In this study, I include only nonfinancial sector stocks registered with the Istanbul stock exchange since the profitability and investment variables’ definition is not comparable to the financial stocks. Therefore, I think the coefficient of RM-Rf variable, namely, β_i does not reflect the market risk properly, and CAPM performs poorly.

The 3F-FF regressions find larger intercept t-values on most portfolios compared to the 5F-FF regressions, of which three are more than five standard errors from zero. I can find no exceptional characteristics that might shed light into the reasons behind the significant alpha value.

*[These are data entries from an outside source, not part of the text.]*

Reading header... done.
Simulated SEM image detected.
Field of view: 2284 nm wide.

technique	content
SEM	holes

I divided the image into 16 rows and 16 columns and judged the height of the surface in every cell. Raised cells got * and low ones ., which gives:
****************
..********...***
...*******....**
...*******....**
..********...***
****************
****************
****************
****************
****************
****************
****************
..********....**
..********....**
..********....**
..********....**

The 5F-FF regressions show high SMB slopes for the portfolio when compared to 3F-FF regressions’ slopes. All of the coefficients of SMB variable are statistically significant at the 5% level of confidence in 5F-FF model, while the same metrics have 11 significant coefficients in 3F-FF models. It is somewhat unusual that none of the coefficients of RM-Rf in 5F-FF model regressions are significant at the 5% level of significance. However, as I already discussed above, this may be due to the fact that BIST-100 Index is heavily financially sector stock weighted.

From Table 6 it is easily seen that (last four rows in the table) excess monthly returns of the biggest-sized company portfolios are best explained by the 5F-FF model. However, as can be seen from the t-statistics, when the company size gets smaller (portfolios starting with the letter S1 and S2), RMW and CMA variables have no effect on excess monthly returns of small-sized portfolios, while SMB and HML variables have significant t-statistics. Assuming that the 5F-FF model is the true definition of the monthly excess returns of portfolios sorted by size and B/M, this result may imply that, when constructing portfolios, the market does not take into account the profitability or investing factors for relatively small-sized companies.

Fama and French [19] note however that one should not expect univariate characteristics and multivariate regression slopes connected to the characteristic to line up. The slopes estimate marginal effects holding constantly all other explanatory variables, and the characteristics are measured with lags relative to returns when pricing should be forward-looking.

The dependent variables are the monthly excess returns of the portfolios sorted by size and profitability (for the definitions of the variables, see Table 1 ). The results in Table 7 are not much different from the ones that are in Table 6 . The best performing model is the 5F-FF model. The CAPM has no power to explain the cross-sectional variance of expected returns for the size-B/M, size-OP and size-Inv portfolios I examine. Peculiarly enough, as in the case of Table 6 , none of the alphas in CAPM are significant at the 5% level of significance. This result could have been due to market return data (RM, represented by BIST-100 Index), which is composed of mainly financial sector companies’ price data. To save space not presented in this study, I inform the reader that all of the models (CAPM, three-factor Fama-French model and five-factor Fama-French model) using BIST-TUM Index, which covers all stocks registered with the Turkish stock market, instead of BIST-100 Index, the power of the models in explaining the sorted portfolio monthly excess returns, did not improve. This shows that, at least in the Turkish case, market risk is not a preliminary and strong factor in determining monthly excess returns of portfolios.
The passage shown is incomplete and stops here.